Wednesday, October 22, 2014

A Life Lived Well

By Brenda Black

Funerals are not among my top favorite social gatherings. My ability to empathize deeply makes ministry to the grieving emotionally draining personally. Still, we count it an honor to be there for people when they need us most. Together, my pastor husband and I have counseled and comforted, preached and sung our way through a hundred sad gatherings and sorrowful good byes. How wonderful when those farewells can celebrate life more than bemoan death.

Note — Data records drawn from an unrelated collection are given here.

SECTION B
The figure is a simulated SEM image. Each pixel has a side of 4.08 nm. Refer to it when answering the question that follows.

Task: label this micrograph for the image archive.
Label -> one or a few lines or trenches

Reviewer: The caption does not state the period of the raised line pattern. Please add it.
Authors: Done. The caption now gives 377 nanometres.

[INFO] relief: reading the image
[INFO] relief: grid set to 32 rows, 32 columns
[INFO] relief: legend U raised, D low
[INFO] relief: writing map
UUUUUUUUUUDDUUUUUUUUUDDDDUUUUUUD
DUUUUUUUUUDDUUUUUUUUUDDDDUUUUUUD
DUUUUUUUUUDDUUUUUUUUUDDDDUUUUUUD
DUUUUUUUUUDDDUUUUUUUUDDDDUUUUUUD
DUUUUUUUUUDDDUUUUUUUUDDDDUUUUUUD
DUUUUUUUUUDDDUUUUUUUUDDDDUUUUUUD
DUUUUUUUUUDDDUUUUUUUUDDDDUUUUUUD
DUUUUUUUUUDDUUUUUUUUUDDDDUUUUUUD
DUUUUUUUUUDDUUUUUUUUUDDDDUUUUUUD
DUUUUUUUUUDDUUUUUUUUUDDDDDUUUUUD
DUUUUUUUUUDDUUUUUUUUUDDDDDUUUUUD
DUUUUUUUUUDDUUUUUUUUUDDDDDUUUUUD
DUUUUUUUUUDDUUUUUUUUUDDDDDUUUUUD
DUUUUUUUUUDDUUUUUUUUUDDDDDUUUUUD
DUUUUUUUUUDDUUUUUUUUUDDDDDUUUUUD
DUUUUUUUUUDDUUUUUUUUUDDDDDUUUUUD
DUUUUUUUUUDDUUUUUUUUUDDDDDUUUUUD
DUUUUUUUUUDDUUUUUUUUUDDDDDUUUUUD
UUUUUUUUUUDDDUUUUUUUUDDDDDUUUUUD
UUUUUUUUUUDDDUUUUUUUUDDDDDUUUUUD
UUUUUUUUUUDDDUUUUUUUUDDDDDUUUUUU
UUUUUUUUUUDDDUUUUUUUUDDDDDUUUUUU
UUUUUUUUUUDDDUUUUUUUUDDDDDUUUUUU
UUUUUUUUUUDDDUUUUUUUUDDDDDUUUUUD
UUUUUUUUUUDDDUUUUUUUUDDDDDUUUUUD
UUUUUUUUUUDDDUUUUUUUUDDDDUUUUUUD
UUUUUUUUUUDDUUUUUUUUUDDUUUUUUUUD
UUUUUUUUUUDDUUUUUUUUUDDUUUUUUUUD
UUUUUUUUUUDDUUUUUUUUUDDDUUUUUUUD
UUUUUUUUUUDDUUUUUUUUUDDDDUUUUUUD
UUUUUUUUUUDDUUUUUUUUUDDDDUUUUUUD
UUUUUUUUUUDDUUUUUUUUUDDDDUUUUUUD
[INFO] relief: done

Recently, the mourners came in smiling, laughing and honoring a long and lovely life. Though little Ruthella fell shy of 5 foot, she cast a long shadow over her community and left a legacy. She lived life well for nearly 97 years. That's a lot of time. Time to be born and time to die. Time to plant and time to uproot. Time to tear down and time to build. Time to weep and time to laugh. Time to mourn and time to dance. Time to love and time to hate. Time for war and time for peace. Though she racked up decades of opportunities to do it all, she was content to just do what she did best, and bloom right where she was planted.

Her vast extended family remembered a woman who spent most of that time living, planting, building, laughing, dancing and loving on all of them. She chose kindness, forgiveness and gentleness, whether enduring hefty trials or just every day messes. According to those who knew her best, she never lost her temper, never raised her voice. She just took it all in stride with an easy-going demeanor. Perhaps her longevity was due to her passivity. She let a whole lot roll off her near-to-the-ground shoulders that could have weighed the little lady down. She resisted the temptation to retaliate. As a result, she wore grace as her garment instead of rage. Her pattern must be the healthy path to take. It obviously served her well.

It is a fact, that the opposite is true. A person filled with anger destroys himself and his reputation. Hot-tempered fools self-destruct from high blood pressure, heart attacks and ulcers. They poison relationships and create animosity and enemies.

Hate begets hate. Rage embitters and distances. But a quiet and gentle spirit produces peace and praise. Ruthella's example left a big, beautiful wake of grace.

Frankly, I'd like to live more in her tiny boots than walk in big, worldly shoes. I'm tired of the rage and rants in society. Everybody seems to have a bone to pick. At the drop of a hat, we come out with dukes up and fighting mad over any little thing. “There is a time for everything, and a season for every activity under the heavens” (Ecclesiastes 3:1). I'd just like to see more of it devoted to good things. Maybe if we lived more like Ruthella and less like rebels, always with a cause, we'd live life well and others would want it to be long.